Stock photographers, independent graphic designers and small cultural archives in Milan are raising the alarm over a surge in automated duplicate-image replacement systems deployed by major digital platforms — tools they say routinely misidentify original work as copies and pull it from circulation without human review or adequate recourse.
The complaints have grown louder through the first half of 2026, coinciding with platform-wide policy updates from several major image licensing and hosting services that expanded their automated detection systems in January. For Milan's creative community — a sector woven into the city's identity as a global design and fashion capital — the consequences are not abstract. They mean lost income, damaged client relationships and, for some, the erasure of years of catalogued work.
Milan's Brera and Isola neighbourhoods, both dense with independent studios and freelance visual artists, have become informal centres of the frustration. Practitioners gather at co-working spaces along Via Palermo and at creative hubs clustered near the BASE Milano cultural centre in the Tortona district, where the issue has surfaced repeatedly at informal meetups since February.
"My Portfolio Vanished Overnight"
Community members describe a consistent pattern: an original image — often one that takes stylistic cues from a wider visual trend in fashion or product photography — gets flagged by an algorithm as a duplicate of an earlier submission from a different creator. The platform then either suppresses it or replaces it automatically with the earlier file, with the original photographer receiving only a standard notification email and no direct path to contest the decision.
For photographers contributing to platforms that charge contributors nothing to upload but split licensing revenues, even a single removal can eliminate a reliable passive income stream. Some practitioners working out of studios in the Porta Venezia district say they rely on platform royalties for between 20 and 40 percent of their monthly earnings, according to figures shared at a May gathering organised by a Milanese freelance photographers' association. Those figures have not been independently verified by this newspaper.
The timing is particularly acute for Milan. With the city in full preparation mode for the Milan-Cortina 2026 Winter Olympics, demand for high-quality editorial and commercial imagery of the city and its surroundings has spiked. Several visual creatives who spoke generally to The Daily Milan described turning down assignment work because their platform portfolios — their primary calling cards to international buyers — had been degraded or partially removed without explanation.
What the Industry Is Doing About It
The issue sits at the intersection of intellectual property protection and algorithmic governance, two areas where Italian law and European Union regulation are both evolving rapidly. The EU's Digital Services Act, which imposes stricter obligations on large platforms regarding content moderation transparency, has been in effect for major platforms since February 2024. Legal observers in Milan's creative industry community note that platforms' failure to provide meaningful human review for automated takedown decisions may create compliance tensions, though no formal regulatory action against any named platform has been publicly announced in Italy to date.

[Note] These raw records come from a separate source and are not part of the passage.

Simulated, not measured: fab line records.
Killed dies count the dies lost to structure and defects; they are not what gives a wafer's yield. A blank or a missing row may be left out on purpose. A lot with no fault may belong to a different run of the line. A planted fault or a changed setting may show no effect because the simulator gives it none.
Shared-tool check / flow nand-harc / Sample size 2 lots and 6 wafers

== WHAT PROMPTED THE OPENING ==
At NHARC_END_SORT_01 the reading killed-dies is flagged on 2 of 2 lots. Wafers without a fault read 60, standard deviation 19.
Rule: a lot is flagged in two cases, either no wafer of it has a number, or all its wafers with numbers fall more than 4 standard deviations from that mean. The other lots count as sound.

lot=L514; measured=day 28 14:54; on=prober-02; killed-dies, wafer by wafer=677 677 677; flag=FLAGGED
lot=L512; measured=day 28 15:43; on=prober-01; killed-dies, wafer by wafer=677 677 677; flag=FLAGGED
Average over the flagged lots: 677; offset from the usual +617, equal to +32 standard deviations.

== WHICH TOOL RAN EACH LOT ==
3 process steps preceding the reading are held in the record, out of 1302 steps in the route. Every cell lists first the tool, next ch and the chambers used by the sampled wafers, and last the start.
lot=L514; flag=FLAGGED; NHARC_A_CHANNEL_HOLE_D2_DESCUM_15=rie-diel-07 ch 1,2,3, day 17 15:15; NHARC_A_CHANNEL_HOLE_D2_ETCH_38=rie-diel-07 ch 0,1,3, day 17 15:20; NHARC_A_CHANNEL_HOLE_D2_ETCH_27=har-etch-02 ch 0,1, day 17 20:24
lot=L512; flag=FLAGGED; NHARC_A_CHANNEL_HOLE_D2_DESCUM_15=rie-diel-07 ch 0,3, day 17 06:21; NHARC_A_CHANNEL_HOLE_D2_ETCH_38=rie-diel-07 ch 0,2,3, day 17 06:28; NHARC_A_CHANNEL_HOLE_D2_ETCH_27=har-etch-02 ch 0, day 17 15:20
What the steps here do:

Associazione Fotografi Professionisti, the Italian professional photographers' body, has been tracking member complaints and is understood to be preparing a position paper for submission to relevant European authorities later this year. No specific deadline or submission date has been publicly confirmed.
For practitioners facing the problem now, the practical advice circulating through Milan's creative networks is threefold. First, maintain rigorous metadata records — embedded EXIF data showing camera, date and GPS location — to support any challenge. Second, use platform-specific appeal mechanisms immediately and in writing, creating a paper trail. Third, consider diversifying across multiple platforms rather than concentrating a portfolio on any single service, a strategy several Tortona-district studios have already adopted.
The broader question of whether automated systems can ever be reliably calibrated to distinguish stylistic similarity from actual duplication is one that Milan's design community — which has spent decades defending the originality of its creative output on the global stage — is watching with particular urgency as the Olympic spotlight approaches.